Ironically, Professor Tanenbaum's recent comments only recapitulate many of the substantive contradictions regarding the early Linux kernel AdTI decided to discuss in Samizdat. I met with Professor Tanenbaum with the hope of resolving some of these inconsistent and contradictory accounts in the public record.
Funny, I didn't get that Tanenbaum was very conflicted at all. I got from Tanenbaum that he realised that Brown had no idea what he was talking about:
Now Ken Brown shows up and begins asking questions. I quickly determined that he didn't know a thing about the history of UNIX, had never heard of the Salus book, and knew nothing about BSD and the AT&T lawsuit. I started to tell him the history, but he stopped me and said he was more interested in the legal aspects. I said: "Oh you mean about Dennis Ritchie's patent number 4135240 on the setuid bit?" Then I added:"That's not a problem. Bell Labs dedicated the patent." That's when I discovered that (1) he had never heard of the patent, (2) did not know what it meant to dedicate a patent (i.e., put it in the public domain), and (3) really did not know a thing about intellectual property law. He was confused about patents, copyrights, and trademarks. Gratuitously, I asked if he was a lawyer, but it was obvious he was not and he admitted it. At this point I was still thinking he might be a spy from SCO, but if he was, SCO was not getting its money's worth.

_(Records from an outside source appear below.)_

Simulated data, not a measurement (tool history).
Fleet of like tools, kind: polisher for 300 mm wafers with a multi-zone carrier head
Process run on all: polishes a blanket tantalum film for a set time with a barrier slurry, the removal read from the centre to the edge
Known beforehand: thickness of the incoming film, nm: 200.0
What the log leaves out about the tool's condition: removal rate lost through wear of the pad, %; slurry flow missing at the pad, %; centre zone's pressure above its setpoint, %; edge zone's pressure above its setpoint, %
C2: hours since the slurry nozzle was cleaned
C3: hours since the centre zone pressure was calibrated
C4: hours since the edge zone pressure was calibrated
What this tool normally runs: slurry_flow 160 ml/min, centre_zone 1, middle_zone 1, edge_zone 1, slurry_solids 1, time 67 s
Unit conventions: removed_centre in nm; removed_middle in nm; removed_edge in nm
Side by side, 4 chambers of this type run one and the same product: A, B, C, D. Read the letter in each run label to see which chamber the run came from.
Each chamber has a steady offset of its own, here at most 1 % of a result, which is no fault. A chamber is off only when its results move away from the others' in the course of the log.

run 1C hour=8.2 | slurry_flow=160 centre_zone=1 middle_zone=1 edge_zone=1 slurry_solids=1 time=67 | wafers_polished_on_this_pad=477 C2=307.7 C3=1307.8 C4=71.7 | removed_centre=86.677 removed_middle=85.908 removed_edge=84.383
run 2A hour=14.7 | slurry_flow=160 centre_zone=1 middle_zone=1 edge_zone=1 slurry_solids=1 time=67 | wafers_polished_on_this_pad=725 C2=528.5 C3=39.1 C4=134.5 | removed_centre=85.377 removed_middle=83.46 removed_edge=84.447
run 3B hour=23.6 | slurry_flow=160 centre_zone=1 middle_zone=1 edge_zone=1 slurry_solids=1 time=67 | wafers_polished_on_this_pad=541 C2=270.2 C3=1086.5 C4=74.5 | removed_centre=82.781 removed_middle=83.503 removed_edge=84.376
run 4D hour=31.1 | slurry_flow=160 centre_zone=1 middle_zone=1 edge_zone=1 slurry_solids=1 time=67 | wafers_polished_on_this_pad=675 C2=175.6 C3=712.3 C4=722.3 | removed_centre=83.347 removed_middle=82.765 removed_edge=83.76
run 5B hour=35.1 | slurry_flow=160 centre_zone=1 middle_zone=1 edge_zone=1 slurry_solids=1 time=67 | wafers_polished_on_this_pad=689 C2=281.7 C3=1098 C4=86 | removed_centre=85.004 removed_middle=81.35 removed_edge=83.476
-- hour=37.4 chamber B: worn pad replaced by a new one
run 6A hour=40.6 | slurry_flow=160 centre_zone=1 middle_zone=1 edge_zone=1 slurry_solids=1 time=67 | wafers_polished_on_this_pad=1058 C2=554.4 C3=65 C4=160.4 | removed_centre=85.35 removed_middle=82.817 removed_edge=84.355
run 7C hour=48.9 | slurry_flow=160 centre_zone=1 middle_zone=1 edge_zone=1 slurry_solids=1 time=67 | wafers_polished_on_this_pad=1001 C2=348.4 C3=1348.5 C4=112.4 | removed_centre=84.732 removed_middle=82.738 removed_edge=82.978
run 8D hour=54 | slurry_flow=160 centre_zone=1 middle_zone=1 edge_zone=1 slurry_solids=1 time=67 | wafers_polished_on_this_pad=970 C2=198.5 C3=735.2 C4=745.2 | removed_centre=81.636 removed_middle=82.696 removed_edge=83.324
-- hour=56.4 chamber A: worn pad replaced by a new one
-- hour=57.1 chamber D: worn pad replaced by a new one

He wanted to go on about the ownership issue, but he was also trying to avoid telling me what his real purpose was, so he didn't phrase his questions very well. Finally he asked me if I thought Linus wrote Linux. I said that to the best of my knowledge, Linus wrote the whole kernel himself, but after it was released, other people began improving the kernel, which was very primitive initially, and adding new software to the system--essentially the same development model as MINIX. Then he began to focus on this, with questions like: "Didn't he steal pieces of MINIX without permission." I told him that MINIX had clearly had a huge influence on Linux in many ways, from the layout of the file system to the names in the source tree, but I didn't think Linus had used any of my code. Linus also used MINIX as his development platform initially, but there was nothing wrong with that. He asked if I objected to that and I said no, I didn't, people were free to use it as they wished for noncommercial purposes. Later MINIX was released under the Berkeley license, which freed it up for all purposes. It is still in surprisingly wide use, both for education and in the Third World, where millions of people are happy as a clam to have an old castoff 1-MB 386, on which MINIX runs just fine. The MINIX home page cited above still gets more than 1000 hits a week.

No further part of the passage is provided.